Sunday, September 25, 2005

Girly books and leisured moms

Badger wrote a great post at Othermag about "bad," nasty, irreverent girl characters that's been making me think about girly books.

RW and I have been reading lots of girly chapter books to Mermaid Girl in the past year or so. None with the kind of subversive heroines Badger's talking about, though. We were reading the Betsy-Tacy books for a while this summer, and we were all into them, but they started to wear when Betsy hit high school and got all boy-crazy and the books got to be 300 pages long. RW and I were exhausted just reading a chapter a night.

So we've switched to the All-of-a-Kind Family series. Shorter, less teenage-y, and the chapters are just right for a bedtime story while brushing MG's hair. Our girl is fascinated by the family of 5 girls each two years apart, recognizes a lot of the Jewish customs, and likes hearing about all the long-ago (turn-of-the-last-century) stuff.

I'm fascinated too. It's been at least twenty years since I last read the books, and this time around I got curious about the author, Sydney Taylor, who modeled the series on her own family and the middle girl, Sarah, on herself as a child. Aha! I thought. Maybe I can write a children's biography of her! The books have been in print for 50 years, there must be some interest. And a biography has the sort of pre-set structure that even an indecisive and distractible writer like me (or "like I", I guess, but that sounds dumb) can deal with.

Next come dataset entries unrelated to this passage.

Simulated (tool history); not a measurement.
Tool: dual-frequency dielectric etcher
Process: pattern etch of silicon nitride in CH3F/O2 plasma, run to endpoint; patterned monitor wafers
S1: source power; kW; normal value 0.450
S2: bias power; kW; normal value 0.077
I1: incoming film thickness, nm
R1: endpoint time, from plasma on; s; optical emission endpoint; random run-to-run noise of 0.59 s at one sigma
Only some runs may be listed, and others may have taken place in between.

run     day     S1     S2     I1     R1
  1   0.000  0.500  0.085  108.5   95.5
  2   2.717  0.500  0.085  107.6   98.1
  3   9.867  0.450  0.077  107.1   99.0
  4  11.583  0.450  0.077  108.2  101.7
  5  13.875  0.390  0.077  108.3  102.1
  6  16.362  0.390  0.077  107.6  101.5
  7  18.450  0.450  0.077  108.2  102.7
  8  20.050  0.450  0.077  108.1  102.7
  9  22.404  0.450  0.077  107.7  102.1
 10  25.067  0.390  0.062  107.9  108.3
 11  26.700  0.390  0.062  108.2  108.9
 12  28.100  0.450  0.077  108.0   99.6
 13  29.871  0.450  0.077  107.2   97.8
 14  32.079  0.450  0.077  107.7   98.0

Being a librarian, I tried the super-sophisticated (not) research method of Googling "Sydney Taylor," and got tons of hits on the Sydney Taylor Book Award given each year for a children's book with Jewish content, but nothing on the woman herself.

When I poked around in some databases through the public library, I did find a few articles (can't link to them here b/c they're subscription, but if your library has the Gale Biography
Resource you can find them there). The good news is that Sydney Taylor sounds like she was a genuinely cool person. Aside from writing the series based on her childhood, she worked in theater and was a socialist and basically lived the kind of long, interesting life that would be fun to write about.

The bad news--for me, anyway--is that someone else, June Cummins, a big kidlit person, is already doing it. Her biography of Taylor, the first one ever, should be out in the next year or so.

Yup. That's me, one step behind the zeitgeist. I'll be first in line to read it, though.

The other thing that fascinates me about the books is the amount of free time the mom of the family appears to have, considering that she was a working-poor immigrant (the dad has a junk store and there are many references to the scarcity of money) with five kids ages 4 to 12, living on the Lower East Side of New York before the invention of time-saving conveniences like washer-dryers and Trader Joe's.

There are little references in the books like, "Bedtime came early for Mama's girls...it meant that Mama could have a few quiet hours for reading or knitting or even just chatting with Papa without being disturbed by her little ones." Not to whine, and I know we have lots of other things that the books' characters (not to mention many people now) don't have, but when RW and I stay up after MG's in bed, we're either cleaning the kitchen, making lunch, and/or folding laundry. We do indulge in the occasional weeknight DVD binge, but we're always wiped out the next morning. If we have to talk a lot about logistics, that cuts into our sleep time too.

Or this one, that made both of us laugh ruefully when I read it aloud: "After the lunch dishes had been washed, Mama had a few leisure hours, and unless it was raining, she and Gertie [the 4-year-old, the only child not yet in school] would go out together for a walk." A few leisure hours every afternoon! And then a few more when the five girls are in bed! It makes immigrant poverty on the Lower East Side sound pretty darned good to us.

Of course, I have to consider:
  • The girls are 4, 6, 8, 10, and 12 in the first book, so this is probably the first time in 12 years that Mama's had nobody in diapers and only one child at home during the day. The previous eleven years wouldn't have been so restful.
  • The book is autobiographical fiction written from the point of view of the middle daughter, who when you get right down to it had no idea what her mom did while she was at school or in bed. In real life, the mom might well have been scrubbing laundry for hours most afternoons while Gertie did her best to amuse herself, and darning clothes late into the night.
  • Also, it is fiction. It might be that actually the mom was doing piecework at home to supplement the family income, and Taylor just left that part out to make it rosier.
  • [Spoiler alert]: Since the girls get a new baby brother in the last chapter, we can gather that, unbeknownst to them (or the reader), Mama is pregnant for most of the book. So it makes sense that she might need to take it easy.
  • Though the family doesn't have much money, they must have been doing better than most: they have two bedrooms and a front room, as well as a small yard. If you ever get a chance to visit the Lower East Side Tenement Museum either in person or via their fantastic online virtual tour, you can see what conditions were like for most immigrants in the neighborhood at that time. Not so good, to say the least.
Still, based on the articles I found, Taylor had genuinely fond memories of her childhood, so even allowing for fictionalization it couldn't have been all drudgery and artificial flowers on the kitchen table. A Tree Grows in Brooklyn has a similar setting (though Brooklyn Irish rather than Lower East Side Jewish), and is far grimmer.

If we keep on at this rate, the series will see us into the winter, so I'll have plenty more chances to ponder the mystery of Mama's free time.